Josh Barro writes: … the DeMint choice signals that Heritage will continue its shift away from doing credible policy research and toward being a political pressure group; and its shift away from being inside the Republican establishment and toward pressuring it from the outside, in a way akin to Tea Party groups like Americans for […]

Josh Barro writes:

… the DeMint choice signals that Heritage will continue its shift away from doing credible policy research and toward being a political pressure group; and its shift away from being inside the Republican establishment and toward pressuring it from the outside, in a way akin to Tea Party groups like Americans for Prosperity.

That sounds basically right, but why is he so pessimistic about it?

Viewing DeMint’s ascendancy in terms of this establishment vs. insurgency dynamic kind of obscures the fact that his selection seems, above all, like an attempt to downplay or overcome that very thing. Maybe Heritage will continue its insurgent drift, supporting primary challenges of establishment Republicans, inveighing against compromise, et cetera, but those all seem like part and parcel of its mission. And there’s no reason that mission can’t be reconciled with doing credible policy research, though DeMint’s selection might indicate that they intend to lean more heavily on the institution’s political arm, Heritage Action (DeMint already has significant experience with that type of work). The question is how independent the rest of the organization will be and how much the policy work will be respected. Anecdotally Heritage is a much more top-down institution than others in Washington, so that could be a problem. On the whole, though, it seems like there are more pluses than minuses.

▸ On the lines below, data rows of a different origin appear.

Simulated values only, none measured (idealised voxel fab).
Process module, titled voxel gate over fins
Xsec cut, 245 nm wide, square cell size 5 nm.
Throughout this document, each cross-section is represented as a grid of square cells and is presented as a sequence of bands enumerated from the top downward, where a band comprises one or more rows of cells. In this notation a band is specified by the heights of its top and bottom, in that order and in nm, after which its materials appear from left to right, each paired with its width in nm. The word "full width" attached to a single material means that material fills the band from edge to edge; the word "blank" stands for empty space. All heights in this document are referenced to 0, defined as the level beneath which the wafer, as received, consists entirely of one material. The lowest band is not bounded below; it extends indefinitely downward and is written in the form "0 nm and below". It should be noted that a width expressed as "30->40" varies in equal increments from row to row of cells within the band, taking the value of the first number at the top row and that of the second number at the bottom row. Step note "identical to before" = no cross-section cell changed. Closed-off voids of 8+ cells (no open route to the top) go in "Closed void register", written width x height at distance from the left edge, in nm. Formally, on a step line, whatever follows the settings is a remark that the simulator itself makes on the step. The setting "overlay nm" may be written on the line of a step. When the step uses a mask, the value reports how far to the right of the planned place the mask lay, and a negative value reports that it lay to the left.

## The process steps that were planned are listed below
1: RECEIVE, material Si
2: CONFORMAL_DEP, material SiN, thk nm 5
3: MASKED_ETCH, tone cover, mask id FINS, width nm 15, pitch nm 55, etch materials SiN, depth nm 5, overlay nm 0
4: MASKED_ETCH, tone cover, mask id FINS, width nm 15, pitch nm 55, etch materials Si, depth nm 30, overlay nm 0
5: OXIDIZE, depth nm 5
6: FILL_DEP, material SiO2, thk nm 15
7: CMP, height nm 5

I confess I have no idea what Jennifer Rubin is talking about when she frets about Heritage turning into “a political instrument in service of extremism,” though. She must get paid every time she uses that “e” word or something. It is, as Barro notes, already the most political Washington think tank on the right. On social issues they’re not nearly as grating as the Family Research Council and despite DeMint’s now-resurfacing comments about gay and single, sexually-active teachers there really isn’t any reason to believe DeMint would drag Heritage further in that direction. On economic matters the institution that devised the original framework for Obamacare might do well with a little more extremism. And her headline, “good riddance,” seems to suggest DeMint is disappearing, which he obviously isn’t. He’ll play the same role, go on the same television shows, and be replaced with someone who will reliably vote in a similar way. The big difference is that he’ll go from being one of the poorest members of the Senate to a multimillionaire.